ICANN TAS Update: 105 Applicants May Had File & User Names Viewed By Other Applicants

ICANN just issued another update on the TAS system and gave out some numbers this time.

“”At the time we took the system offline, there were 1268 registered users and some 95,000 file attachments in the system.”

“Of these, there were approximately 455 instances where a file name and the associated user name might have been viewed by another applicant.”

“We are continuing to review system logs and packet-level traffic to confirm how many viewings actually did occur.”

“Our review has determined that approximately:

  • 105 applicants might have had file names and user names viewed by another applicant.
  • 50 applicants might have viewed file names and user names from one or more other applicants.”

“ICANN is in the process of notifying applicants whether they were affected by the software glitch that caused us to take the TLD Application System, or TAS, offline. As we announced earlier this week, we plan to complete this notification process on or before 8 May.”

“Work continues on enhancing system performance and testing the fix for the glitch.””We recognize and regret the inconvenience to applicants as they try to plan their schedules and resources in anticipation of TAS reopening. As we have previously announced, we will keep the system open for at least five business days to allow applicants to assure themselves that their applications remain as they intended.”
It will be interesting to see if it ever becomes public which applicants actually viewed other applicants information.


  1. 3D is my life says

    Umm, don’t they have some computers lying around somewhere that can review the logs and compile the results, should take about a minute or so. We’re talking about a relatively small data set here.

  2. John Berryhill says

    …but that data set defines inputs to a state machine with a large number of states.

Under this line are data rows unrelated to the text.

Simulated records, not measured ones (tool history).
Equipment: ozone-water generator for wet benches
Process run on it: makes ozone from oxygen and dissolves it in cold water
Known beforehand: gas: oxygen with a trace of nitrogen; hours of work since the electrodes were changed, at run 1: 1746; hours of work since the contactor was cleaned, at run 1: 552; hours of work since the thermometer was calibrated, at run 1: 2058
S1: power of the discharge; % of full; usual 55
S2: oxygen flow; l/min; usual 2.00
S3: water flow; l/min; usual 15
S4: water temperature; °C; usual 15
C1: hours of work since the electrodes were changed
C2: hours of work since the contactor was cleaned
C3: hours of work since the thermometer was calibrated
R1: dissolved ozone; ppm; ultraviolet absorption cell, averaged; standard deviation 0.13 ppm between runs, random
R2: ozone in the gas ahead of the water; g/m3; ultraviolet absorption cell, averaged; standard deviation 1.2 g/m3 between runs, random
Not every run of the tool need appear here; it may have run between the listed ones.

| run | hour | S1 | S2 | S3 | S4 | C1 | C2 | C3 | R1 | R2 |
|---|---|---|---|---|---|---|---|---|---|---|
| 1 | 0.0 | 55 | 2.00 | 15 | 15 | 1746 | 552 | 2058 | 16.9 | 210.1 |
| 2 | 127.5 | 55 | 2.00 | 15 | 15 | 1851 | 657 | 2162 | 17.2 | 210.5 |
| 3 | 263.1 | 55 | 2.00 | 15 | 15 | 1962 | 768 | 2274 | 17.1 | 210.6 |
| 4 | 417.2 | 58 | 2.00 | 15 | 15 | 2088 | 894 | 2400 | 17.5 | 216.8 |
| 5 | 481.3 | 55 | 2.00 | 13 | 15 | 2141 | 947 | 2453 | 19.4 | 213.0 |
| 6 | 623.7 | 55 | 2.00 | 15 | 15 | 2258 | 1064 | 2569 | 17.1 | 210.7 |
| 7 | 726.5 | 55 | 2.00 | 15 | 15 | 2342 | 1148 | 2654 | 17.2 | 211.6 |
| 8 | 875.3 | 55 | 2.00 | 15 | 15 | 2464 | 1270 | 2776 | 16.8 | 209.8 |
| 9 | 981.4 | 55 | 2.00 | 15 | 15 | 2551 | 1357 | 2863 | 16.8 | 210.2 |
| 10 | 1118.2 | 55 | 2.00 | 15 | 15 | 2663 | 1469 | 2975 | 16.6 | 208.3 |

    It’s like having the input sequence from an Xbox controller, and trying to fight out how many aliens someone killed in a game of Halo. You can’t tell that from the controller input sequence without simulating the game from it.

  3. 3d is my life says

    Forgive my ignorance, but can’t they just review the IP addresses that accessed the attachments and see if they match those logged in to the system as the applicant owner of those attachments.

  4. 123ABC says

    For $185K this is the service you get. You can get more competent processing from a $8 domain registrar.

  5. Street kid says

    Isn’t icann nearly about to tell announce who has applied for what. Does it really matter if a few knew slightly before the world because of this glitch. Not like passwords were corrupted?

  6. says

    “ICANN is in the process…”

    For those not familiar with the ICANN.GAME you have to watch numbers like 105 and 50 closely. You also have to look at the Pre-Determined result that the I*nsiders have arranged. You can then see clearly the Vector of where “the Process” is heading.

    Most people do not realize they are pawns being played. They think it is a level playing field. It never has been. Insiders are at meetings you never know about.

    It also helps to understand the “mentality” of The.Community. Your time and money is THEIR time and money to play as they like.

    At this point it should be obvious what is being “orchestrated” with the delayed TAS. Believe it or not, the people behind the scenes think they are brilliant coming up with cover stories that people believe, as a new SPIN is put on “the process”.

    HINT: Will gTLDs be disqualified because they were tainted? or better yet, will 105 gTLDs be marked as tainted and therefore Community gTLDs ?

  7. says

    US Congress Prepares to Derail ICANN

    Domainers now meeting with elected US officials

    The 300+ page Applicant Guide could be tossed in the trash in favor of a US NTIA DOJ FTC FCC run process. ICANN has turned a simple task into an absurd process that thrives on delays.

    Incumbent Registries based in the US may have to be called in to provide short-term stability and long-term migration plans, without ICANN.